The degraded key is exactly the OTel feature_flag.evaluations cardinality (flag × variant × allocation × reason), sized to hold the full legitimate cardinality at the 2,500-flag target. Over-cap counts increment the dropped_degraded_overflow counter rather than cascading into a lossy third tier — in practice this only fires under genuine abuse. This PR makes that drop observable: the counter is read-and-reset at drain and logged via tracing::warn when non-zero (mirroring the Go reference), so an undersized degradedCap surfaces as a warning instead of a silent loss of legitimate counts.

Performance

PHP recording adds a bounded, lock-guarded insert to each native ddog_ffe_evaluate call (scalar copies + building the comparable canonical-context key); the heavier drain + serialization + sidecar hand-off is paid once per request at shutdown, not per evaluation. Context pruning (256/256) caps the per-bucket payload, and the global/per-flag/degraded caps bound total memory. The existing OTel metric path is unchanged, so the only added per-evaluation cost is the EVP insert.

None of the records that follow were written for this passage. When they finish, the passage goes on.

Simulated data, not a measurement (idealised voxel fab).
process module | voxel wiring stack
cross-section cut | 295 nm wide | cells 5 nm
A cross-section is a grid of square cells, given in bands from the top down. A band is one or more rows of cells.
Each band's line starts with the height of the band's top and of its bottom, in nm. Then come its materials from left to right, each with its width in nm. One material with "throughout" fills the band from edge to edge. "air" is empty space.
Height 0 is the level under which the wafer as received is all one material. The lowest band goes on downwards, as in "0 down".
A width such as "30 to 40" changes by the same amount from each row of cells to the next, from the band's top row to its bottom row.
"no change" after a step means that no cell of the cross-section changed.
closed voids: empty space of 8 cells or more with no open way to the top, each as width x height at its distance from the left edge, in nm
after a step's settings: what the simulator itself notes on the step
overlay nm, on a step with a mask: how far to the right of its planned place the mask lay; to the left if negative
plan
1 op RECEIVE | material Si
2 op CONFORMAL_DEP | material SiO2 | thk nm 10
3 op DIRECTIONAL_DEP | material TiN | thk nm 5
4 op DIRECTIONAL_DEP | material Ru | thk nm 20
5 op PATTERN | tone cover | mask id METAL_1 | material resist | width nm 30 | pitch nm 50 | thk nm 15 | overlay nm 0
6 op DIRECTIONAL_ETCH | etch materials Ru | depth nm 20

A phpbench hot-path benchmark is wired into the canonical suite at tests/Benchmarks/API/FlagEvaluationBench.php — auto-discovered by tests/phpbench.json (Benchmarks/API, *Bench.php), run by make benchmarks and the GitLab benchmarks-tracer microbenchmark job (gated on tests/Benchmarks/** changes). It drives the real \DDTrace\ffe_evaluate()ddog_ffe_evaluate record+aggregation path against a static in-memory UFC config (split / targeting-match / distinct-context subjects), plus a counting-disabled (benchEvaluateWithoutCounting) baseline subject that isolates the EVP record+aggregation cost from base evaluation. Per-op ns/µs figures are produced by the benchmarking-platform CI run; no figures are fabricated here.

Validation

Proven through ffe-dogfooding mock-intake against app-php7 (port 8087):

SDK=php7 APP_URL=http://localhost:8087 SKIP_OTEL_NON_REGRESSION=1 CHECK_EXPOSURES_NON_REGRESSION=1
  • Negative control → green: baseline shows NO EVP flagevaluation payload, then count > 0 with the expected flag.key / variant.key / service after evaluations + RSHUTDOWN flush.
  • OTel non-regression / exposures: the existing feature_flag.evaluations and exposure paths remain wired (native record_ffe_evaluation_metric + RSHUTDOWN flush untouched).
  • Native logic proven: unit/integration tests in components-rs/ffe.rs drive the real FFI entry point ddog_ffe_evaluate and assert it populates the aggregator the sidecar flush drains, plus tests for two-tier overflow, context pruning (256/256), comparable-key bucket identity, runtime-default-from-absent-variant, and the observable overflow-drop reset. The libdatadog change adds a bincode round-trip test for FfeFlagEvaluationBatch (with both Some and None/absent fields) — the mechanical guard that locks the wire-codec fix.
  • Confirmed end-to-end: mock-intake shows context.evaluation as a proper JSON object ({country, plan, version}), variant.key / allocation.key / targeting_key / dd.service populated, and no null placeholders in the degraded tier; the sidecar logs sent flag evaluation batch, status=202.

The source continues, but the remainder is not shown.